Economic crises are always what trigger alarm bells. They warn of the impending collapse. Venezuela was no exception. The policy of expropriations, the state-run enterprise, and the control of strategic sectors, including banking, iron and aluminum, telecommunications, and important agricultural sectors, very quickly became rampant hotbeds of corruption, irrefutable examples of mismanagement that left Venezuelans without public services. Did Venezuelans need the intervention of a foreign country? This is something Venezuelans were unable to resolve and manage the political crisis that worsened following the rejection of the election results held on June 28, 2024. Chavismo decided to forge ahead and fell into the abyss. The thesis of a people in arms, the perfect unity between the people and the army, the military doctrine known as protracted people's war, designed and implemented by Mao Zedong's China and later by the Vietnamese leader Ho Chi Minh, turned out to be a jumble of nonsense that fell on deaf ears. The political conditions and social organization necessary to build political and military resistance against a formidable army like that of the United States did not exist.
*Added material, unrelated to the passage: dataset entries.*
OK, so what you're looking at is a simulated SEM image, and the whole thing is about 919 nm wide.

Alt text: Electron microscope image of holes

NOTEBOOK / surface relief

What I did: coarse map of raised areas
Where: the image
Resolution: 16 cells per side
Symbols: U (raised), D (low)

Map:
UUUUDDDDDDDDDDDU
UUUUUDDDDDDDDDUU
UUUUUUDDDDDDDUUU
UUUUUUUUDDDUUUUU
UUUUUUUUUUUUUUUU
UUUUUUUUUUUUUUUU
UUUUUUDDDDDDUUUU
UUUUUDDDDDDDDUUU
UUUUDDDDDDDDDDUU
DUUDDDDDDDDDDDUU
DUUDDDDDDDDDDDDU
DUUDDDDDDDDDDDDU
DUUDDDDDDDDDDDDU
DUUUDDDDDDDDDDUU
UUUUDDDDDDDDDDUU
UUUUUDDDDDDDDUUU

The country's sovereignty, its self-determination, has been compromised. It will be a political transition managed and then monitored by the United States. Which is saying something. A major question also arises for countries like Mexico and Colombia, drug producers. Will they be subjected to military operations as has happened in Venezuela? The United States has dusted off the Monroe Doctrine (America for the Americans), now remastered by its new national security strategy, outlined by President Trump during the press conference in which he detailed the military operation carried out in Venezuela. But if history tells us anything, it is that US interventions in Latin America have been traumatic and disastrous in their political consequences.

Other questions remain to be answered: Which security forces will exercise territorial control of the country? Is the lack of response to the US military action due to a division within the Venezuelan army? Could the military institution collapse? Are we on the verge of social chaos? These are the risks and dangers we face as a result of the intervention of the United States military forces.